• You don't want to keep writing/deleting to a SSD.

    For all but the most extreme home users it'll never be a problem. I have to worry about it in server environments but that's where the SSDs are being hammered constantly.

    SSD technology, endurance, wear leveling, etc has moved on a long way since the first SSDs.

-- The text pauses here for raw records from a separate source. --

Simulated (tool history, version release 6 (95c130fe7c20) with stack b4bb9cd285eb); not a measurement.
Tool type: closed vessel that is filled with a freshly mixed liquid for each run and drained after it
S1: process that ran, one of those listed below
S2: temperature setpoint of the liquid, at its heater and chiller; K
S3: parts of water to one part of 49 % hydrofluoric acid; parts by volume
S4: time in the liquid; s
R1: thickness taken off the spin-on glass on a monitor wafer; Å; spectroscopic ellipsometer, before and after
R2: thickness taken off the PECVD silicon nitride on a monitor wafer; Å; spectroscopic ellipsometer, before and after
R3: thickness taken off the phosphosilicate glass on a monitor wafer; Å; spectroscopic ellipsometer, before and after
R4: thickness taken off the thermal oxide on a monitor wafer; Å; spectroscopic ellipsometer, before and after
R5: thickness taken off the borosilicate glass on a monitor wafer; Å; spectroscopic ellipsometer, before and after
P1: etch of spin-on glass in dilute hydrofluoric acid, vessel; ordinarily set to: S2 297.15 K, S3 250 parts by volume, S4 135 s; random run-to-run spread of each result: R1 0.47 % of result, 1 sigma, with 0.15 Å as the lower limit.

  • Yeah i'm sure I read somewhere that the standard SSD now would still take more cycles or whatever before the controller fails than a HDD would. Plus once it does, doesn't it just freeze? The data remains afaik

  • Yeah i'm sure I read somewhere that the standard SSD now would still take more cycles or whatever before the controller fails than a HDD would. Plus once it does, doesn't it just freeze? The data remains afaik

    As blocks reach their wear limit the SSD will mark them as 'bad' and not reuse them, it effectively slowly reduces the spare capacity of the SSD. Existing data is safe (unless there's some other catastrophic failure).

    As for endurance:-

    http://www.storagesearch.com/ssdmyths-endurance.html

    Today's commodity 2D MLC flash has raw wear-out in the 2,000 to 3,000 write cycle range.

    So, if you have a 512GB SSD you can effectively write about 2500*512GB before the SSD would be spent.

    To do that in a 5 year period you'd need to write 2500*512GB/(5*365) =~ 700GB a day to it, every day for 5 years. Unlikely in normal usage.

    Even if you write ~100GB a day (still a lot) then it should last for 35 years, easily past the date it will be obsolete.